A fellow cruise enthusiast and I were discussing how profitable cruising is for the company. We surmised that Disney cruises were probably much higher in price than the mainstream lines because they lacked the revenue from gambling and alcohol sales the others enjoy. We discussed the pensions of shoreside employees, gas prices, food costs, maintenance, etc. and this drove me to the financial reports of CCL and RCI.
What would you think the profit would be for an average 7 day trip to the Caribbean? And what kind of profit margin do you think they operate on?
I can't even put together an educated guess, but will be interested to read the replies on this one!

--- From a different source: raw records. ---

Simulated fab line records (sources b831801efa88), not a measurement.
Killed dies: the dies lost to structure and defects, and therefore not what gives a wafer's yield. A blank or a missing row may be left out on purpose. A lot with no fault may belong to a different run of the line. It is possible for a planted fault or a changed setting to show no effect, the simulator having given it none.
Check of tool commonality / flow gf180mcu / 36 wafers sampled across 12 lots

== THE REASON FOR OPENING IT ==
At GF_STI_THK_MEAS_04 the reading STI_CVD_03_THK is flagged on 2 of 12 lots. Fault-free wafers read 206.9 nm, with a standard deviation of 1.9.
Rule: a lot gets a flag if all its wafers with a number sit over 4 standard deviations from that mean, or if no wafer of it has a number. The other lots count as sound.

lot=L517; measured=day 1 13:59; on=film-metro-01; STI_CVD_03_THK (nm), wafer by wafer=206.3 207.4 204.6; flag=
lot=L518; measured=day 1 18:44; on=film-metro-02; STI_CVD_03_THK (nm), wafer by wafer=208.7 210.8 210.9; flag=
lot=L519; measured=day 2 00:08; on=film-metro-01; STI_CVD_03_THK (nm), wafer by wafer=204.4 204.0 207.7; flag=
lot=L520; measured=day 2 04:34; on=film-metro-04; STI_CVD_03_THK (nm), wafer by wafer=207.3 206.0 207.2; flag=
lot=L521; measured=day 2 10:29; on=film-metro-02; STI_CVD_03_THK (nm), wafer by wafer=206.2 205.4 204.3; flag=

Of course when they are purchasing thousands of everything, instead of just one or two that pricing is far, far different than what we know. As far as pensions, companies like to say the benefit packages for every employee costs thousands and thousands of dollars but they have accounts that the money goes into that gain interest!
Royal Caribbean has 25 ships, including the Celebrity brand. On average, a 7-day cruise nets about $250,000 in profit. The shoreside employees have a pension equal to an expense of $8 million per year and the ship employees, apparently union now, just received in bargaining agreement a pension which accounts for about $3.5 million per year. They have a zero collar purchase agreeement for gas, which from what I can tell is a set price range for fuel purchases which cannot exceed the range which accounts for 4.5% of revenues. Their capital expenditures, after the delivery of the 4 ships under construction for the '03 and '04, will taper off and net income should improve in '05 and beyond. They have options for two ships in '05 and '06 but are not expected to build any new ones those years.
Royal Caribbean operates on a margin of 10.3% and Carnival's margin is 23%. Royal Caribbean just completed it's $20 million renovation of CocoCay. It's occupancy rate for 2002 was 104.5% (100% would be 2 people per cabin).
I didn't get into Carnival's numbers that deep. And since they don't operate in the U.S. (?) they don't pay any U.S. taxes. Imagine what their financial statement would be if they had to pay taxes?
Just think about this. If everyone on a 2000 passenger ship bought one more umbrella drink on a week's cruise, just one more for the week, the company would earn an additional $9,750,000 in profit ! ! (Assuming $3.75 per drink)
Now you know why they try to limit or refuse you bringing your own and/or push them all the time.